The Korg LCA120 Chromatic Tuner intrigued me with its large backlit display, slim profile and long battery life. Those attributes plus a host of inessential but interesting features - user-defined temperament, "focus tuning", and a built-in (uncalibrated) sound-level meter - and a low price prompted me to give this tuner a try despite already having a Peterson virtual strobe tuner.

The first thing I noticed upon unpacking this unit was that Korg did a really poor job of designing the battery door. It slides off at the slightest touch. It's going to take a bit of tape to keep the door from getting lost in normal use.

That consideration aside, the LCA120 is a useful tool. The large LCD display can be read from a considerable distance and has a selectable bright green backlight for use in poor ambient lighting conditions.

The real news, though, is in the accuracy of this tuner. Before buying my first Peterson I had always preferred Korg tuners because they gave me more predictable, accurate results than other brands of LED-and-needle tuners, including the revered Boss TU series. The LCA120 in its standard tuning mode continues the Korg tradition of reliable tuning. Turning on the "focus tuning" mode is like taking a magnifying lens to the display. When the played note is close to being in tune the display changes from the normal full-scale range of +/- 50 cents to a "focussed" view of +/- 10 cents. This is literally a five-times magnification of the resolution of the display.

You're probably wondering, as was I, how Korg's "focus tuning" stacks up against Peterson's virtual strobe technology. The short answer is that they produce comparable results. Used side-by-side, tuning with either tuner gave a stable in-tune reading on the other. The difference is in how quickly you can get there.

While the Peterson responds extremely quickly and definitively, the Korg seems to require a bit of interpretation and coddling. The Korg behaves more predictably with lower input signals. My guitars have vintage-output pickups, but I had to roll the volume way down in order to get the best behavior from the LCA120. I suspect that players who use high-output or active pickups will have a difficult time with the LCA120.
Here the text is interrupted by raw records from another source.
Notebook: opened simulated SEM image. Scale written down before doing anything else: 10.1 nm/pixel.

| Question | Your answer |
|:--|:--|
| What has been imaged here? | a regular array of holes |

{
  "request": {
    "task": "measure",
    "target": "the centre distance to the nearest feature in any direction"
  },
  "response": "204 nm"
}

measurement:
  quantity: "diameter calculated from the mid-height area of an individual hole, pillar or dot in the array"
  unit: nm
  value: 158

The LCA120 in "focus mode" tends to overstate a note's pitch during the attack. I know that this is a real physical phenomenon caused by the imperfect elasticity of steel strings. What I don't know is whether the Korg is reporting these pitch transients accurately or exhibiting some other kind of "settling behavior" in its pitch detection. (Conversely, I have suspected for some time that the Peterson employs heuristics in order to give a more stable display for sustained pitches. I have noticed that the current crop of Peterson virtual strobe tuners freeze the display when they can't lock on to a pitch.)

At the moment it takes me longer to tune with the Korg than with the Peterson. I suspect that this gap will narrow but not disappear as I become more accustomed to the behavior of the Korg. Either way, the guitar is accurately tuned. This is quite the accomplishment for the Korg LCA120, considering that it sells for a third of the Peterson's price.